Research & Papers

Not All Candidates are Created Equal: A Heterogeneity-Aware Approach to Pre-ranking in Recommender Systems

New method deployed on Toutiao for 9 months improves user engagement by 0.4% without extra compute cost.

Deep Dive

A team from ByteDance's Toutiao platform has published a significant paper on arXiv detailing HAP (Heterogeneity-Aware Adaptive Pre-ranking), a novel framework designed to solve core inefficiencies in the pre-ranking stage of large-scale recommender systems. The research identifies a critical flaw in current methods: they indiscriminately mix heterogeneous training samples (from retrieval, ranking, and user feedback), leading to 'gradient conflicts' where hard samples dominate training while easy ones are underutilized. This results in suboptimal model performance. HAP directly tackles this by disentangling easy and hard samples and directing each subset along dedicated optimization paths with tailored loss functions.

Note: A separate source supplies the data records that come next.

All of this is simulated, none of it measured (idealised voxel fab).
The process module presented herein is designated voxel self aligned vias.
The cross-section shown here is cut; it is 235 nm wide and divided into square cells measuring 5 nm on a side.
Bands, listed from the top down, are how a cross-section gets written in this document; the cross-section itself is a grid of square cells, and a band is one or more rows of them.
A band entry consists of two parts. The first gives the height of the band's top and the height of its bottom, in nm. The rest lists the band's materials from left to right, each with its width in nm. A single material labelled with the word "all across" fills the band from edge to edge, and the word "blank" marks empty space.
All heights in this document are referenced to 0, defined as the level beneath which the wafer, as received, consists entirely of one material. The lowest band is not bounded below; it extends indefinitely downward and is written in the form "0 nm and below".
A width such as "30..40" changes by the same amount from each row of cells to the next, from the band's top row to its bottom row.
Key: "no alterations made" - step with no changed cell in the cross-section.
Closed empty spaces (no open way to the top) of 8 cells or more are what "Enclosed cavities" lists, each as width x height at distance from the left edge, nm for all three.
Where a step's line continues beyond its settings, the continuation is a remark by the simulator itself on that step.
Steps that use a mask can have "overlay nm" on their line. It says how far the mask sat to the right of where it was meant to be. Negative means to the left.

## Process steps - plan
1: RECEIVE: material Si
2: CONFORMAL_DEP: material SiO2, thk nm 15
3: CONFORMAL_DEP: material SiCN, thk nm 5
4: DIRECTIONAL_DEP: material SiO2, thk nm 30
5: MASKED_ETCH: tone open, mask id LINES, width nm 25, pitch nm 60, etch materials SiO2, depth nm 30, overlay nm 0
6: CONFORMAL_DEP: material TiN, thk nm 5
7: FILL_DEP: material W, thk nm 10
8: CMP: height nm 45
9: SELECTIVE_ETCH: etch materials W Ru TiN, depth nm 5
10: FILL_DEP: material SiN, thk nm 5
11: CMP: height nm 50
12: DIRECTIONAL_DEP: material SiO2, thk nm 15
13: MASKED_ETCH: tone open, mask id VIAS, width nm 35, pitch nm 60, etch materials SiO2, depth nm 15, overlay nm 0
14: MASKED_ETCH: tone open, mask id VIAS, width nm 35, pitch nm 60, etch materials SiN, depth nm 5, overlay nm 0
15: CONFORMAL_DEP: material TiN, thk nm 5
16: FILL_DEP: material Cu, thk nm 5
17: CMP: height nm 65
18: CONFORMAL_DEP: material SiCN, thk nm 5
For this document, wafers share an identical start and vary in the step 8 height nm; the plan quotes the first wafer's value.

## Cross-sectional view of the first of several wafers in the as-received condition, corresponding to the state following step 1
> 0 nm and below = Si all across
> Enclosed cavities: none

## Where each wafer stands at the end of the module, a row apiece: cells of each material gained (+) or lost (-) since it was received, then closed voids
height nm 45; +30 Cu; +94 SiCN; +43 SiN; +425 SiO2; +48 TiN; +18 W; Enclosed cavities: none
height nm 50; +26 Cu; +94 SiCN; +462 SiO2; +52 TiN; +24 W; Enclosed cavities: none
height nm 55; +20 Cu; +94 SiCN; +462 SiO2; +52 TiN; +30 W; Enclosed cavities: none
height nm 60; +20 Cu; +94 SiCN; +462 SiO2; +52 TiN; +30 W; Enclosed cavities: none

Technically, HAP's innovation is a two-pronged adaptive approach. First, it mitigates gradient conflicts through conflict-sensitive sampling and specialized loss design. Second, and more practically, it allocates computational budgets intelligently across candidates. It applies lightweight models to all candidates for broad, efficient coverage, then engages more complex, accurate models only on the identified hard cases. This maintains or improves ranking accuracy while reducing overall computational cost—a major concern for platforms serving billions of recommendations. The framework has been in production on Toutiao for nine months, yielding measurable gains: up to a 0.4% improvement in user app usage duration and a 0.05% increase in active days, all without increasing infrastructure costs. The team is also releasing a large-scale industrial dataset to spur further research into this critical system component.

Key Points
  • Solves 'gradient conflicts' by separating easy/hard training samples with tailored optimization paths.
  • Adaptively allocates compute: lightweight models for all candidates, stronger models only for hard cases.
  • Deployed on Toutiao for 9 months, boosting user engagement by 0.4% with zero added computational cost.

Why It Matters

Provides a scalable blueprint for making billion-user recommender systems more accurate and efficient simultaneously.